Proceeding with the construction of the almost US$1 billion Amaila Falls Hydropower Station would be “downright criminal” because of the financial burden on the Guyana Power and Light (GPL) and the Treasury, Finance Minister Winston Jordan said.
He said in his 2015 National Budget presentation said under the current financial formula, GPL would be required to pay GUY$130 million to the power station operators, which would amount to GUY$2.6 billion over the duration of the power purchase agreement.
He said that does not include US$45 million spent on the construction of a road to the site of the hydropower station, US$80 million in equity and a US$35 million loan from the Inter American Development Bank (IDB).
“It will be delusion to suggest that GPL has the competence to handle such a financial burden,” he said.

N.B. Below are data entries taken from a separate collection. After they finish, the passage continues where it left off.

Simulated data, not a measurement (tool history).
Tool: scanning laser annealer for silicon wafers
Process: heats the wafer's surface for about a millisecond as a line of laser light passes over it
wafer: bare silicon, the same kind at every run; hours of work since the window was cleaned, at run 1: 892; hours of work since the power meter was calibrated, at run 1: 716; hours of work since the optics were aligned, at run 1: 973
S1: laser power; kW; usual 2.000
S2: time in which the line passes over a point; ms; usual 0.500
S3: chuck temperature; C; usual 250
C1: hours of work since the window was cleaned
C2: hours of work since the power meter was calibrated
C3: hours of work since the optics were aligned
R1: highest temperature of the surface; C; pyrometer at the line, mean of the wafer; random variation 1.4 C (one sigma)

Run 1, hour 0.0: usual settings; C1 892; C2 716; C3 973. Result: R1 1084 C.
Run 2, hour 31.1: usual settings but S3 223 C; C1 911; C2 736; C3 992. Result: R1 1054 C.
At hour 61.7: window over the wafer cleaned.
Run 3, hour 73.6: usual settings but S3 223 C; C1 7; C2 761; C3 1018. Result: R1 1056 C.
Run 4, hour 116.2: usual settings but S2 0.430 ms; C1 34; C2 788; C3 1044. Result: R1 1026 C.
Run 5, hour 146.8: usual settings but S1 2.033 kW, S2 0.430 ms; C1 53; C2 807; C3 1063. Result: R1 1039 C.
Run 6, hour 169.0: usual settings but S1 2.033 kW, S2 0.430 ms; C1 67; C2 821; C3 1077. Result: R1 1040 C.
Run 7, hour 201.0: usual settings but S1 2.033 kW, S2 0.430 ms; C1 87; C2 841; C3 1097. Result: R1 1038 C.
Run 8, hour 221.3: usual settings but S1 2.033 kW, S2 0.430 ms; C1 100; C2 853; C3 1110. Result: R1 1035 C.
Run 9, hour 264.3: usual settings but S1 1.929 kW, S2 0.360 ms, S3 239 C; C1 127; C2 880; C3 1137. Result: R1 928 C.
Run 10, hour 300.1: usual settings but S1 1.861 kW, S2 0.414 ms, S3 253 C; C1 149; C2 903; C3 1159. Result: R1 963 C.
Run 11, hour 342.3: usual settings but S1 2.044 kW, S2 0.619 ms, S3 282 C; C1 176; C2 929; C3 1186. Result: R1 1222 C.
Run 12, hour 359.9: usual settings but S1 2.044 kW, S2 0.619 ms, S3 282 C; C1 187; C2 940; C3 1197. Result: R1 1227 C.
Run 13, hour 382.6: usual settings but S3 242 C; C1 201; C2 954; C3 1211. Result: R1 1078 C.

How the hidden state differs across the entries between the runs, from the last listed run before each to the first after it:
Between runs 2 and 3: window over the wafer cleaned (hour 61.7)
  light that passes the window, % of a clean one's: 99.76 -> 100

The Finance Minister noted that GPL is saddled with high energy and technical losses and consumers would have to pay higher tariffs while the Treasury would be burdened by financial guarantees.
He said IDB experts have also found that the cost of Amaila Hydropower would be too high.
Instead, he said government would be focusing on the establishment energy farms that would be fuelled from fossil fuelled, wind, solar and hydro in Mazaruni with Brazil over the next five years. Other communities expected to benefit from renewable energy are Kato, Moco Moco, Tumatumari and Bartica.